Lehman Center for the Performing Arts continues its tremendous 31st season with a superstar of popular song – the GRAMMY Award-winning “poet laureate of soul music,” Smokey Robinson, on Saturday, April 28 at 8:00 p.m.
The velvet-voiced singer/songwriter, whose $60-million-plus in record sales helped turn Motown into the largest Black-owned corporation in the world, recorded 37 Top-40 Motown hits between 1960 and 1987, including mega-hits “Tears of a Clown,” “Ooo Baby Baby,” “Shop Around,” and “The Tracks of My Tears.”
Pronounced by Bob Dylan as America’s “greatest living poet,” Smokey’s countless honors have included the Grammy Living Legend Award, the National Medal of Arts Award, Kennedy Center Honors, NARAS Lifetime Achievement Award, and inductions into the Rock ’n’ Roll Hall of Fame and the Songwriters’ Hall of Fame.
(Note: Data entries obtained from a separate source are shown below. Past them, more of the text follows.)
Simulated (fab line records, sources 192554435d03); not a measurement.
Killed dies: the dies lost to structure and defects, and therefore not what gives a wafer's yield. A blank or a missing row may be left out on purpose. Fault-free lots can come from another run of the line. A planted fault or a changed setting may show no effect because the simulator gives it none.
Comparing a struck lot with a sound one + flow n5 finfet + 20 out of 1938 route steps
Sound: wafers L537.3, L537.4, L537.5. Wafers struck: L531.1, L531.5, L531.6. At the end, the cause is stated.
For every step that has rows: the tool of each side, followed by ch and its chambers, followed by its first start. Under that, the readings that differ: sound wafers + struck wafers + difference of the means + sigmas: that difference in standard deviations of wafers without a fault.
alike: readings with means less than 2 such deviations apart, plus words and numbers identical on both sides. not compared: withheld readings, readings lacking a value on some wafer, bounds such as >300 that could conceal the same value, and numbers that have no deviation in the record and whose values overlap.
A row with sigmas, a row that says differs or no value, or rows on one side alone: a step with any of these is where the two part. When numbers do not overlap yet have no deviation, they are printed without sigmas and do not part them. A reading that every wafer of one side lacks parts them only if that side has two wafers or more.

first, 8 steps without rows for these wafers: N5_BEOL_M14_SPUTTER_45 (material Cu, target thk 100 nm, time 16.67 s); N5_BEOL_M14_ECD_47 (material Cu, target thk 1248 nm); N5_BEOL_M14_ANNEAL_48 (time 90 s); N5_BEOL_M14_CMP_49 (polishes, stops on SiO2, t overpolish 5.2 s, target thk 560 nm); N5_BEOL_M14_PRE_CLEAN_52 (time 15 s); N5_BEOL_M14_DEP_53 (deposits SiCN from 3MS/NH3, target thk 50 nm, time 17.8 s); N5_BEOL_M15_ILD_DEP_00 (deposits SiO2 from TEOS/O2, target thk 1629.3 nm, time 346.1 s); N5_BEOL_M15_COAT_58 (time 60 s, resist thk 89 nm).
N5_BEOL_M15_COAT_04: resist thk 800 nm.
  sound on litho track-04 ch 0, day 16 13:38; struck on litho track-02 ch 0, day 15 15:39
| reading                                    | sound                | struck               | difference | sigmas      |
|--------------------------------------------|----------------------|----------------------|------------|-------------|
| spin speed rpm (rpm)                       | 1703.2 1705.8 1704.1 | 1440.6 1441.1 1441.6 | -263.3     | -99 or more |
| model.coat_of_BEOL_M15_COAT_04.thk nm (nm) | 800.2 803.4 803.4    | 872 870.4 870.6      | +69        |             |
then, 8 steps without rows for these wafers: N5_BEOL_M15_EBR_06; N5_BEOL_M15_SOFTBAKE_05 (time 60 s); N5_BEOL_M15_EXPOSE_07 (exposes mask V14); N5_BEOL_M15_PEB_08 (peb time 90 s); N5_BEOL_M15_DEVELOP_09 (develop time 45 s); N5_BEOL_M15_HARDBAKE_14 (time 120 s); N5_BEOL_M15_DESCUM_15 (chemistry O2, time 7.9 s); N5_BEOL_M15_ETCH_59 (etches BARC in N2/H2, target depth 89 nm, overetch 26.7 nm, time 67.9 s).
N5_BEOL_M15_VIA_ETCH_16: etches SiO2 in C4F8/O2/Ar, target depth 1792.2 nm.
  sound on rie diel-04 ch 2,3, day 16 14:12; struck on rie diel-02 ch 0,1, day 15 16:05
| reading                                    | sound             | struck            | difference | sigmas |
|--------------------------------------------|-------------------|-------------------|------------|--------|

For this special night, concert-goers will have the opportunity, for an additional cost to attend a post-concert “Meet & Greet” with Smokey and take photos with him.
Lehman Center for the Performing Arts is on the campus of Lehman College/CUNY at 250 Bedford Park Boulevard West, Bronx, N.Y. 10468. Lehman Center is accessible by #4 or D train to Bedford Park Blvd. and is off the Saw Mill River Parkway and the Major Deegan Expressway. Low-cost on-site parking is available.
Smokey Robinson, born and raised in Detroit, began writing poems in elementary school and founded The Miracles while still in high school. The group was Berry Gordy’s first vocal group, and it was at Robinson’s suggestion that Gordy started the Motown Record dynasty. Their single of Robinson’s “Shop Around” became Motown’s first #1 hit on the R&B singles chart.
In the years following, Robinson continued to pen hits for the group including “You’ve Really Got a Hold on Me,” “Ooo Baby Baby,” “Going to a Go-Go,” “More Love,” “Tears of a Clown” (co-written with Stevie Wonder), “I Second That Emotion” and the group’s all-time classic, “The Tracks of My Tears.” As The Miracles dominated the R&B scene throughout the 1960s and early ‘70s, releasing 15 albums in 15 years, Smokey became vice president of Motown Records, serving as in-house producer, talent scout and songwriter.
As the premier songwriter in America, he churned out dozens of hits for Marvin Gaye, Mary Wells, and the Temptations, including their hit “My Girl.” His other triumphs included “The Way You Do the Things You Do,” “Get Ready,” “You Beat Me to the Punch,” “Don’t Mess with Bill,” “Ain’t That Peculiar” and “My Guy.”
Smokey left the Miracles for a solo career in 1972, releasing another 16 hit albums, and continued to serve as Motown’s vice president, shaping the label’s success with friend and mentor Gordy until it was sold to MCA in 1988. Smokey’s album of romantic ballads, “A Quiet Storm,” spawned the format that would dominate nighttime black radio in the ‘80s.
In the late ‘70s a new audience was introduced to Smokey as “Cruisin’” shot up to #1 on the charts, followed by such ‘80s hits as the #1 “Being with You.” In 1987 he released the smash album “One Heartbeat,” and in 1989, his autobiography, “In My Life,” was published by McGraw-Hill.
In 2004, Smokey released his first Gospel album, “Food for the Spirit,” and launched a line of soul food. Two years later he released “Timeless Love,” an album of his impeccable renditions of standards. A guest judge on “American Idol” in 2007, he performed a medley of his hits with the top six male contestants on the season finale.
During the course of his 50-year career in music, Smokey Robinson has accumulated more than 4,000 songs to his credit and continues to thrill sold-out audiences around the world with his lovely high tenor voice, impeccable timing, and profound sense of lyric. His latest release of new material is 2009’s “Time Flies When You’re Having Fun.”